Research & Papers

The Rise and Fall of $G$ in AGI

A new paper finds the 'G-factor' unifying AI models dropped from 92% to 64% as specialized reasoning models emerged.

Deep Dive

A provocative new paper by David C. Krakauer applies classic psychometric analysis—specifically Spearman's g-factor concept—to the evolution of artificial intelligence. By treating 39 major AI model releases from 2019-2025 as 'subjects' and 14 common benchmarks as 'cognitive tests,' the research creates a models × benchmarks × time matrix. Principal component analysis reveals a strong 'positive manifold' where all benchmark performances were positively correlated, indicating a unified 'G-factor' in AI similar to human general intelligence. This factor peaked dramatically between 2023-2024, explaining up to 92% of performance variance across core benchmarks.

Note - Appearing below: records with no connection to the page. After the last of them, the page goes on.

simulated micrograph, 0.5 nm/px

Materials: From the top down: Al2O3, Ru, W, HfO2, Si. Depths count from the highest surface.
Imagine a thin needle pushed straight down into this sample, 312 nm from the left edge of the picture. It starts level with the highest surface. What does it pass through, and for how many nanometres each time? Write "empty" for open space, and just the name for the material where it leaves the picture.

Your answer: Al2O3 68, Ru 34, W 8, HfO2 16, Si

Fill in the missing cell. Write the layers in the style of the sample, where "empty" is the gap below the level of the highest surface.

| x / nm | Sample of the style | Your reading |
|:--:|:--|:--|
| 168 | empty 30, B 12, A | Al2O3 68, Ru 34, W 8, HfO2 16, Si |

However, the study documents a significant shift beginning in 2024. The unifying G-factor dropped sharply to 64% variance explained as reasoning-specialized models entered the landscape. Krakauer connects this decline to models increasingly 'outsourcing' reasoning to external tools and developing specialized capabilities. The paper argues this represents a transition from 'AI-hedgehogs' (unified general systems) to 'AI-foxes' (diverse specialized systems). This specialization beneath the surface of general benchmarks suggests the field is moving toward more modular, capability-specific architectures rather than pursuing monolithic AGI through scaling alone.

The analysis also introduces the concept of a 'Ptolemaic Succession' in AI development—where instead of finding simpler, more elegant mechanisms, architectures become increasingly complex and hierarchical to achieve new capabilities. This has profound implications for how we measure progress toward AGI, suggesting that benchmark batteries need to evolve beyond testing unified intelligence to properly assess specialized cognitive subsystems. The temporal analysis of partial correlation matrices provides unique evidence for this evolutionary specialization happening beneath the surface of improving benchmark scores.

Key Points
  • The study analyzed 39 AI models (2019-2025) across 14 benchmarks using psychometric methods, finding a unified 'G-factor' peaked at 92% variance explained in 2023-2024.
  • This general intelligence factor dropped to 64% by 2024 with the arrival of reasoning-specialized models, indicating diversification into 'AI-foxes' rather than unified 'AI-hedgehogs.'
  • The research suggests AI development follows a 'Ptolemaic Succession' of increasing architectural complexity rather than discovering parsimonious general mechanisms.

Why It Matters

This changes how we measure AGI progress and suggests future AI systems will be modular specialists rather than monolithic generalists.